TULSA, Okla. — Nationwide shortages of products like baby formula can lead to scammers taking advantage of desperate consumers.
As Chelsey Norris tries to relax on the couch and read to her children, Levi and Zoey, a single can of formula sits on the table. That makes these days anything but relaxing, as Chelsey says she can’t find any more formula on store shelves.
“I am extremely stressed out about it,” Norris says. “I never thought this would happen.”
Two-year-old Zoey’s old enough to drink regular milk, and they hope to have 10-month-old Levi on milk and baby food in a couple of months, but for now, as his mother says, formula is his best friend. One can, though, won’t go very far.
“It’ll last about a week, considering he’s a big boy, he likes his food,” Norris says.
She says she’ll ration the formula she has left the best she can, until the family can find more — hopefully without falling victim to false promises.
Scammers have sunk to new lows, says Colleen Tressler, with the Federal Trade Commission.
“They’re popping up online and tricking desperate parents and caregivers into paying steep prices for formula that never arrives,” Tressler says.
The FTC says scammers may set up fake websites or profiles on social media with product images and logos of well-known formula brands, all to make you think you’re buying from the companies’ official website.
So before you order from an unfamiliar online store, the FTC says check out the company or product by typing its name in a search engine along with terms like review, complaint, or scam.
Credit cards, not debit cards, give you the strongest protection and chance to get your money back, but anyone who demands payment by gift card, money transfer, cryptocurrency or through cash apps like PayPal or Venmo is most likely a scammer.
“To not to be able to provide that for my son makes me really frustrated and sad,” Norris says.
More signs of a potential online purchase scam include:
- Positive reviews that have been copied from honest sites or created by scammers.
- Remember, some review websites claim to be independent, but are funded by scammers.
- So check with the Better Business Bureau website for information on the company.
- But be careful. Just because a business shows the BBB seal, doesn’t mean it’s accredited. Imposters have been known to copy the seal. If the seal’s real, clicking on it should lead directly to the company’s profile on BBB.org.
- Be careful if there’s no indication of a brick-and-mortar address, or if the address shows on a Google map as a parking lot, residence, or unrelated business.
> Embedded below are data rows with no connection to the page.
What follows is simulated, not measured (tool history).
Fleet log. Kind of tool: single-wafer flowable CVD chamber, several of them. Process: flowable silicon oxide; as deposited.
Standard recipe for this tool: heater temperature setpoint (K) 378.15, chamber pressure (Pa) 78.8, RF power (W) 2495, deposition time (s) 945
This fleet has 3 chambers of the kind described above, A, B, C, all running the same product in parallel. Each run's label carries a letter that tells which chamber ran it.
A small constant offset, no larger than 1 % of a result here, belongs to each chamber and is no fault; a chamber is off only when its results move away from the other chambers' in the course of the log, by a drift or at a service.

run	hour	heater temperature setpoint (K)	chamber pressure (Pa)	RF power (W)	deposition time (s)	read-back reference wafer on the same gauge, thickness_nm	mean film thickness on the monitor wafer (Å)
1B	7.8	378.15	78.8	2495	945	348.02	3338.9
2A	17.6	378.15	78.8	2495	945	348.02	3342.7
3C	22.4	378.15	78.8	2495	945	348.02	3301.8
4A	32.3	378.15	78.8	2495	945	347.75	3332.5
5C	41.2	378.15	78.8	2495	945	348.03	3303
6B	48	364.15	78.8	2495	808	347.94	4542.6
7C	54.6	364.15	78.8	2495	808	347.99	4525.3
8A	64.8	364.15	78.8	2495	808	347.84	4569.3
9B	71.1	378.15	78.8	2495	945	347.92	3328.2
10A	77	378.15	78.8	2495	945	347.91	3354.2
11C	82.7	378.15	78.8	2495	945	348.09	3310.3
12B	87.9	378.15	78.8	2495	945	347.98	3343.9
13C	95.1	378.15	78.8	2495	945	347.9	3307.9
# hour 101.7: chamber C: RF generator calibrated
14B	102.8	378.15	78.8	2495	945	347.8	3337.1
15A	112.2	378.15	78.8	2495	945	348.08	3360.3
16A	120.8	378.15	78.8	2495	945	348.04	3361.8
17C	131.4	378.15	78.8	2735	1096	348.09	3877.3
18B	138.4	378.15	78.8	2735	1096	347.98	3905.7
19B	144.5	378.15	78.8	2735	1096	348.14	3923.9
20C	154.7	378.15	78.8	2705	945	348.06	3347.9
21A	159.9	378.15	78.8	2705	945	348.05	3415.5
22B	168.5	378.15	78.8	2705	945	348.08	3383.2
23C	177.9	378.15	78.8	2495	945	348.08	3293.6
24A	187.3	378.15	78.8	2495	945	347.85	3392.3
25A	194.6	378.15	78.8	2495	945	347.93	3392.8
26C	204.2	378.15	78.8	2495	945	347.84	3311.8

- And additional red flags include misspellings, grammatical errors, or other descriptions not consistent with the product.
- When ordering, make a note of the website where the order is placed. Take a screenshot of the item ordered, in case the website disappears, or a different item is received than what was advertised.
- And as always, think before you click. Be especially cautious about email solicitations and online ads on social media sites.